When we get home we're dripping wet and Louise changes, then comes into my room where she sits huddled and shivering under an old brown army blanket. I'm wanting to change too, but she's laughing and teasing me in her childish way. She sits on my floor mattress when the downstairs front door opens. Louise begins to scream, "Michel, Michel, quick, he's boddering me." And she lets fly a stream of French which sends Michel flying through the door and at me. I'm protesting, saying I don't know what the hell's going on, but I'm speaking in English while she's saying things in French. Michel grabs her by the wrist, glares at me, then out they go with a slam of my door. We don't talk much after that.

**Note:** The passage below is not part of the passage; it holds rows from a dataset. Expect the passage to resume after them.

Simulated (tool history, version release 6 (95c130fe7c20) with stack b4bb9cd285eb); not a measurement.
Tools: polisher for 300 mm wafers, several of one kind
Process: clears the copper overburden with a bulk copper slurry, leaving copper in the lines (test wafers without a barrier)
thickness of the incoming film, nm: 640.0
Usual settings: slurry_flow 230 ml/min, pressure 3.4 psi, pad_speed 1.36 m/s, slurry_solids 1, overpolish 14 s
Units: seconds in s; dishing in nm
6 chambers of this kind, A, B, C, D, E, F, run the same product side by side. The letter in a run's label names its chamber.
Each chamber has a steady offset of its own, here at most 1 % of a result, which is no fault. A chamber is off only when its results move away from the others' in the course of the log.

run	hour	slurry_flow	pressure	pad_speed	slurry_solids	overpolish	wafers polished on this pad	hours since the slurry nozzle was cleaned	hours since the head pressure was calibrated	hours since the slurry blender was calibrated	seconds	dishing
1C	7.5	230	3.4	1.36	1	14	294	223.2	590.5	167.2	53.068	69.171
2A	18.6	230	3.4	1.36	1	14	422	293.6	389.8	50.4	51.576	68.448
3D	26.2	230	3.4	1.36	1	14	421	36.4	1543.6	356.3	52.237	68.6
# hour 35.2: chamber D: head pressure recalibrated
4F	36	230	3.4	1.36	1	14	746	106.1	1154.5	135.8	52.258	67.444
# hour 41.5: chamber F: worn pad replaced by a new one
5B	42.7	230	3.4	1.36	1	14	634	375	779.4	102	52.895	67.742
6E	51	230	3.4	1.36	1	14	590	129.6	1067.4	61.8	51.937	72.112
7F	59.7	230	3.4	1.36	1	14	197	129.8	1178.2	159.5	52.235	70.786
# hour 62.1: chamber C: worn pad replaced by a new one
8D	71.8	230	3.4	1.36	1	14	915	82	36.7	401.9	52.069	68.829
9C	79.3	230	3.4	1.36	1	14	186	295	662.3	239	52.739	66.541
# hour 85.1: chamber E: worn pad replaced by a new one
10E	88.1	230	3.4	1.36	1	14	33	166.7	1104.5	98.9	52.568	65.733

Mornings I find myself in the Parc La Fontane watching the fountains, dozing off on the park benches, wandering around in the same clothes, watching people, feeding pigeons, content with nothing. I take out a membership at the Public Library and read Tolstoy and Chekov. Sparse prose feels right for this emptiness. Nights I sit and stare at the colored lights that play across the fountains. It's as close to drugs as I get, and as I'm usually spaced-out and slightly hungover, I find that the fountains, the little lake and canoes, the lovers' silhouettes in the street-lamps, create a reality which holds me like a figurine in a glass-ball shake-up toy. But, I'm not built for formlessness and assemblage yet, and by late summer I've gotten very sick. Fever, sweating, long delirious dreams. Days go by, and I can't seem to get up. Never a thought to find a doctor. My money is low and I'm strung out. Then one afternoon my course books for next September's classes at the Maryland college arrive. My parents have forwarded them to me along with $110, the last of my savings account. I open Hemingway and move my rattan chair nearer to the window. A breeze blows across me and I feel alive. The cries-cross wash lines are now fascinating, so many types and colors of clothes on them. The fire escapes zig-zag up and down the backs of the old brick buildings. Shadows play with sunlight. It is an abstract painting, and I want a bottle of wine to celebrate.

By mid-August my time in Montreal is ending. I'm drifting. I sit in cathedrals and watch old penitents pray. My room is too empty to hold me any longer, yet exactly how and when I'll leave remains unknown.

One night, my brother-in-law arrives at my door with his backpack. He's come to visit Expo, and Montreal, and me. For three days we tour the small circle I've circumscribed: the orange dots, the park of colored fountains, Expo and the sidewalk cafes, Jean-Louis' circle of bohemians. They perform for him: make hilarious sculptings from pyramids of beer glasses, chicken bones, and grapes; fling themselves across parked car hoods, and howl with laughter at baby shoes dangling from mirrors, hood ornaments, and parking meters. Their contemptuous chagrin at bourgeois culture makes Marcel Duchamp grin as they guide us down any avenue, erasing the boundaries of the gallery and the street, reframing where and what art is, destroying ordinary forms and performing original responses as they stagger back to their garrets.

In the morning we shove leftover sausages and Portuguese rolls into our backpacks and leave while they are sleeping it off. It took us nearly three days to hitch to Cape Cod, winding our way through the network of rural dirt roads where farmers drive short distances slowly in old trucks with baby shoes and crucifixes hanging from their perfectly acceptable rearview mirrors.